Last updated by Jeff Hajek on May 30, 2019

Great Lean practitioners and change agents know the same thing about implementing kaizen that a carpenter does about his trade. You have to use the right tool for the right job. When building cabinets, a woodworker relies on tools other than his hammer.

Lean companies should look to tools other than the week-long kaizen project when implementing Lean. Unfortunately, for many people, kaizen, has become synonymous with ‘five day improvement event’. These projects may also be known as Kaizen blitzes, Rapid Improvement Workshops, or something similar.

Common sense dictates that there will also be some projects that need more than a week to resolve; some will need less. It follows that a single tool won’t be right for every situation.

In truth, the term kaizen doesn’t just refer to week-long projects. It also means the practice of making a change for the better. Week-long projects are one way of implementing kaizen. On the spot improvements, or individual projects are others. Perhaps a work area is chronically messy. Simply marking a location and placing a trash can in the area is kaizen.

Week-long kaizen events, though, are popular because they create big gains in a short time. They also are outstanding educational tools and are great for building up improvement networks. Employees meet people who can help with later improvement efforts—tooling people, engineers, programmers, maintenance workers, and the like.

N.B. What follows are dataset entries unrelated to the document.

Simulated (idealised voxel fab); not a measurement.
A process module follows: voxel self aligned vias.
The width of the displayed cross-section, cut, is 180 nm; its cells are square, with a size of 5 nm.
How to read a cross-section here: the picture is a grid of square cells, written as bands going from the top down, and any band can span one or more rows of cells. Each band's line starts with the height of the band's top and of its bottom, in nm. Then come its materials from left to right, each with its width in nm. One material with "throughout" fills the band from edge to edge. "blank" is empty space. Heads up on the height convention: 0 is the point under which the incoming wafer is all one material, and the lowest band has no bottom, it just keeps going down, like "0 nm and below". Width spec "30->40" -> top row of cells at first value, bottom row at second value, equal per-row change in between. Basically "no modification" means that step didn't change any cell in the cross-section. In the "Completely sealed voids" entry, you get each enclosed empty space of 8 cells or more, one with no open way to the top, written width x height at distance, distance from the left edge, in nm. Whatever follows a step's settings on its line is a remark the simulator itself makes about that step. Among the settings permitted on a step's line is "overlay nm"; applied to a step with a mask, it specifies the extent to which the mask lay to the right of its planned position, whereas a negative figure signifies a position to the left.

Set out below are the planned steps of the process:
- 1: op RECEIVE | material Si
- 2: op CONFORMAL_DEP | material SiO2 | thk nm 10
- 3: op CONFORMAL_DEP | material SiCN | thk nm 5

So what’s the problem? When a company ignores other methods, and only uses week long kaizen weeks, the importance of these projects to Lean success becomes exaggerated. As a result, the project sponsor, or Lean champion, tends to push for huge gains. These expectations greatly exceed what can be done in a 40 hour work week, often leading to long nights.

Is there anything wrong with working late like that? For some people, the answer is no. When a project is clicking, and you are moving machines around late at night, the time flies by. For other people, though, it can be a problem.

If the people in a company equate kaizen to a hardship, they will not want to participate.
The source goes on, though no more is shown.